Thomas Pynchon’s Inherent Vice: Feds, Heads, and Threads

The books of Thomas Pynchon are so chock-full of cool references, I had to make two collages for this blog entry. Pynchon is one of my favorite writers. I recently read his noir-hippie novel, Inherent Vice (The Penguin Press, New York, 2009). The term “inherent vice” is a legal term that refers to  physical properties of goods which may cause them to suffer deterioration or damage without outside influence, like rust or decay. Near the end of the book, someone asks if  “inherent vice” is like “original sin.” By  this time, the story has unfolded to the point where we recognize that even the so-called “good guys” are flawed, which is not a new theme of course, but Pynchon just does it so well. Here are some of the observations I jotted down while reading Inherent Vice, whenever I had the presence of mind to do so: 

There was a show on television about drugs, either PBS or the History Channel, which ended by suggesting that the internet might provide the “expanded consciousness”  sought by hippies and psychedelic gurus like Timothy Leary. And, in fact Wikipedia tells us:

By the mid 1980s, Leary had begun to incorporate computers, the Internet, and virtual reality into his aegis of thought. Leary established one of the earliest sites on the World Wide Web, and was often quoted describing the Internet as “the LSD of the 1990s. ” 
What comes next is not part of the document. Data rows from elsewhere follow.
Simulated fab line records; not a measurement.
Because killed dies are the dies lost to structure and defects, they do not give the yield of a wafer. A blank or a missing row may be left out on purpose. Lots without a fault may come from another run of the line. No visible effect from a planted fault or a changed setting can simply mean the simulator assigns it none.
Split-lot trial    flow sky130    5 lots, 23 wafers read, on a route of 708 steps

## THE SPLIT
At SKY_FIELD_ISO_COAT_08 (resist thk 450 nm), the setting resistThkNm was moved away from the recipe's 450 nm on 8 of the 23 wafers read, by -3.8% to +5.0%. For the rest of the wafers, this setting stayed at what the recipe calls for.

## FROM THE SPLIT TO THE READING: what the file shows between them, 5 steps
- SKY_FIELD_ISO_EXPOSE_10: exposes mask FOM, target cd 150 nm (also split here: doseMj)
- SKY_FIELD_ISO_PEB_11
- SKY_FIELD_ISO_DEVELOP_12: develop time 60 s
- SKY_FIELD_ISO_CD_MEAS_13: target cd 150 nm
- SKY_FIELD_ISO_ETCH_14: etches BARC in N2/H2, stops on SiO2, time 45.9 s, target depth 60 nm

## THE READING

Pynchon touches upon this idea in Inherent Vice. Private investigator Doc Sportello consults with an 1970 version of a computer geek named Fritz, is, who looks up information on a forerunner of the World Wide Web called ARPAnet. Fritz calls it “surfing the wave of the future.” He tells Doc:

(We) just got this new hire in, name of Sparky, has to call his mom if he’s gonna be late for supper, only guess what – we’re his trainees! He gets on this ARPAnet trip, and I swear it’s like acid, a whole ‘nother strange world – time, space, all that shit. 

“So when they gonna make it illegal?” asked Doc.

I like the way Pynchon throws philosophical concepts into his stories without annoying anyone who doesn’t give a rat’s ass about philosophy. Case in point, again from Inherent Vice:

While spying on some shady characters, Doc Sportello is surprised and alarmed to see a rather risque, hand-painted image of his ex-girlfriend, Shasta, on a neck-tie worn by one of the thugs. Not only does Doc feel a twinge of jealousy, he also realizes that Shasta’s life may be endangered by her involvement with suspected criminals. In trying to cope with these concerns, he thinks:

Back in junior college, professors had pointed out to Doc the useful notion that the word is not the thing, the map is not the territory. He supposed you could extend this also to the nudie necktie is not the girl.

Doc’s professors were quoting Alfred Habdank Skarbek Korzybski (July 3, 1879 – March 1, 1950) was a Polish-American philosopher and scientist best known for developing the theory of general semantics. This theory says that people can’t experience the world directly, but only through impressions we get from our five senses and through our understanding of the meaning of words; or to put it another way, words are merely imperfect symbols that represent reality, therefore, reality can never be perfectly understood. This concept is sometimes incorporated into the work of science fiction writers such as A. E. van Vogt, Robert Heinlein, and Samuel R. Delaney, as well as Beat writer William S. Burroughs (whose work can sometimes be classified as science-fiction as well).

Pynchon paints uncanny pictures with words – uncanny because they remind me of scenes or situations I’ve found myself in. It’s not so much that I’ve been the the same exact situations; it’s more a feeling of deja-vu experienced vicariously through Pynchon’s characters:

 The sun vanished behind clouds which grew thicker by the minute . . . After hours of detouring for landslides and traffic jams and accidents, Doc and Shasta  finally located the mystically revealed dope dealer’s address, which turned out to be an empty lot with a gigantic excavation in it, between a laundromat and an Orange Julius-plus-car wash, all of them closed. In the thick mist and lashing rain, you couldn’t even see to the other side of the hole . . . Doc and Shasta sat parked by the edge of the empty swamped rectangle and watched its edges now and then slide in, and then after a while things rotated ninety degrees, and began to look, to Doc at least, like a doorway, a great wet temple entrance, into someplace else . . .

Good stuff.

For more information on Thomas Pynchon, here is a page created by   Penny Padgett and augmented by The San Narciso Community College. I especially like the section on Pynchon’s influences.

One response to “Thomas Pynchon’s Inherent Vice: Feds, Heads, and Threads”

  1. Saw Tim Leary lecture back in the 1990s, and he talked all about the internet and videogame worlds, which he thought had a lot of similarities to drug use. For him, that was a good thing, of course.